After Kosovo’s self-proclaimed independence, Serbia filed a request for an advisory opinion by the UN International Court of Justice regarding the so-called illegal secession of Kosovo. The ICJ ruled that it “considers that general international law contains no applicable prohibition of declaration of independence.” Then-President of Serbia Boris Tadić warned that this ruling would set a “new principle that would destabilize numerous regions in the world.” This prediction came true in Crimea. Soon after the ousting of the Ukrainian president Yanukovych, the Russian government sent in its army, claiming that it had a duty to protect the human rights and interests of the Russian majority in Crimea. The action clearly violated the 1994 Budapest Memorandum — an agreement between the United States, Russia and the Ukraine granting the latter national security assurance. While this intervention was viewed by both Ukraine and the West as a gross violation of Ukraine’s territorial integrity and sovereignty, Crimeans were, in some cases, said to be welcoming the Russian army. Soon, a referendum was held in Crimea on the question of secession and annexation, to which around 97 percent of the approximately 82 percent voter turnout favored joining the Russian Federation. While this appears to speak to Russia’s favor, a poll conducted by Kyiv International Institute of Sociology suggests that only 41 percent of the population in Crimea actually favored joining the Russian federation, perhaps hinting at illegitimacy and corruption in the referendum. But regardless of its legitimacy, the referendum remains unconstitutional under Ukrainian law, which states that such referendums must be nationwide. If the West had not ignored Serbia’s concerns about Kosovo’s legitimacy, Russia may not have been given the green light to do the same in Crimea. Russia’s publicized concern for the future of Crimea’s Tatar population under a new Ukrainian government justified their intervention under human rights concerns similar to those noted by the West in Kosovo.

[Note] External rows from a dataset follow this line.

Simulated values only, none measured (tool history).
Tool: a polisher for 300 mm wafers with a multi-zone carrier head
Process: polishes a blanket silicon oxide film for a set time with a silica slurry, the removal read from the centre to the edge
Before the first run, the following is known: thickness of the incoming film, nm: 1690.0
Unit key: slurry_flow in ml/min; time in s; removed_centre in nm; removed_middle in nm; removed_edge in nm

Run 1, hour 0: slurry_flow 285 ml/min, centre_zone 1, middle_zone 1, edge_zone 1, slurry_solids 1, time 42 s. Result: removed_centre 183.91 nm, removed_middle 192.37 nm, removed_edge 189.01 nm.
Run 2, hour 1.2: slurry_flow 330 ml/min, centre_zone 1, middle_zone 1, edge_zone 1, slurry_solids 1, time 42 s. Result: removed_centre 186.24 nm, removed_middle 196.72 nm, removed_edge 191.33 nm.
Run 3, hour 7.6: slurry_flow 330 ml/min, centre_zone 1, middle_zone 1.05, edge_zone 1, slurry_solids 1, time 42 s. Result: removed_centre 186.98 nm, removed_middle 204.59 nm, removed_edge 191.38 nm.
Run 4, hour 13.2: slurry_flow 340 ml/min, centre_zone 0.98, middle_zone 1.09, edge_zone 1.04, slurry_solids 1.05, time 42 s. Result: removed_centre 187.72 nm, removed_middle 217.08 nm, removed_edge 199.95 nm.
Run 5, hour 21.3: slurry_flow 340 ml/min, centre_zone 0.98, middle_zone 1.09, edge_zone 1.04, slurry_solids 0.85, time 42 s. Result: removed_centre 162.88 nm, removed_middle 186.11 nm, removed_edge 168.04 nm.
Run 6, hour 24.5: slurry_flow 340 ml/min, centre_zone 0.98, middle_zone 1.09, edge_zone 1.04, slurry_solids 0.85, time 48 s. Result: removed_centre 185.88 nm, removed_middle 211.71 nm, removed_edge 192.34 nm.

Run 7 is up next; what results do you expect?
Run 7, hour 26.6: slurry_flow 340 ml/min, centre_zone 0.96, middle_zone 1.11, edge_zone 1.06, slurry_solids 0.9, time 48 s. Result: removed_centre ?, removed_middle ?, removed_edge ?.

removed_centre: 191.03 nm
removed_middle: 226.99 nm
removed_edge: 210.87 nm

The other commonly raised objection to the comparison is Russian interests in the annexation of Crimea. Russia’s strategic interests in Crimea were indisputable in Russia’s decision to invade, conduct a questionable referendum and eventually proceed with the annexation. According to Western opponents of Russian intervention, this aspect of Crimea’s secession, which differs greatly from the path taken by Kosovo, makes it an illegal act. This argument is right about the illegitimacy and the aggressive nature of Russia’s maneuvers to preserve its interests and influence in Crimea. But what it overlooks are the similarities between the Russian motives in Crimea and Western motives in Kosovo. While the West may have had legitimate humanitarian concerns, they also had similar motives to Russia’s in mind: financial interest and regional influence.

In this critical respect, Kosovo and Crimea are one and the same: Great Powers have seen and continue to see them as areas of great importance for maintaining or furthering their spheres of dominance. Their paths to independence reflect their position in relation to these hegemonic nations. Russian interests in Crimea are clear: Crimea is of strategic relevance to preserve the country’s access to the Mediterranean and to natural gas resources, and is important culturally and religiously for Russia. While the West’s interests in Kosovo are more latent, they are nevertheless present, as the West sought to create loyal political establishments and spread economic ties through Kosovo.

Miloševič’s Serbia posed a serious obstacle to Western motives. Miloševič kept Serbia’s Orthodox ties with Russia and refused both neoliberalism and democratization because they were seen as a threat to his authoritarian regime. While Western leaders largely ignored many mass atrocities in the 1990s, most notably the genocide in strategically and economically unimportant Rwanda, it changed its tune when its interests in Kosovo were threatened by Miloševič. NATO’s intervention in Serbia was a win-win for the West: Not only did it eventually lead to Kosovo’s independence and the establishment of a pro-Western country in Eastern Europe, but the war was also conducive to the demonstrations that toppled Miloševič and ultimately empowered a more Western-oriented political elite.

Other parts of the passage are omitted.